Parsoid/Parsoid HTML Specification Versioning

The MediaWiki-specific DOM (which eventually serializes to HTML) is defined in a series of specifications, the latest of which can be accessed on Specs/HTML. This document defines the processes around the creation of a new version of this specification.

Context

edit

The Parsoid HTML specification versioning follows the MediaWiki API versioning policy. That page also explains the content negotiation that happens when a client requests a specific version of the content.

We use the terminology defined on https://semver.org when we talk about incrementing the major, minor and patch version, respectively (corresponding to a version number MAJOR.MINOR.PATCH).
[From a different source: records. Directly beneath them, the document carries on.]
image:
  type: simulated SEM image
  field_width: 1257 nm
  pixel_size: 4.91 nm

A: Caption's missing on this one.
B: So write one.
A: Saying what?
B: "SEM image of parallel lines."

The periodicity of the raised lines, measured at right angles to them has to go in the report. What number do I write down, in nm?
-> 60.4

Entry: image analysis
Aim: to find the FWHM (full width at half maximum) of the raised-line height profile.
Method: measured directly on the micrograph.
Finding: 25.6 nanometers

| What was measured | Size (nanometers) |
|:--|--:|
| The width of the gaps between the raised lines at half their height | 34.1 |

When should a new version of the specification be published?

edit

The specification should be modified any time the output of Parsoid is modified in a way that is not compatible with the current specification. This includes the introduction, modification and deprecation of tags and attributes and of their semantics. The questions to answer are:

  • If I send content to a client, is the client able to parse and interpret it with the current specification?
  • If the new version of Parsoid reads an output generated by the previous version, is it able (without explicit modification/support of this previous version) to parse and interpret it with the current specification?
  • If the previous version of Parsoid reads an output generated by the new version of Parsoid, is it able to parse and interpret it with the current specification?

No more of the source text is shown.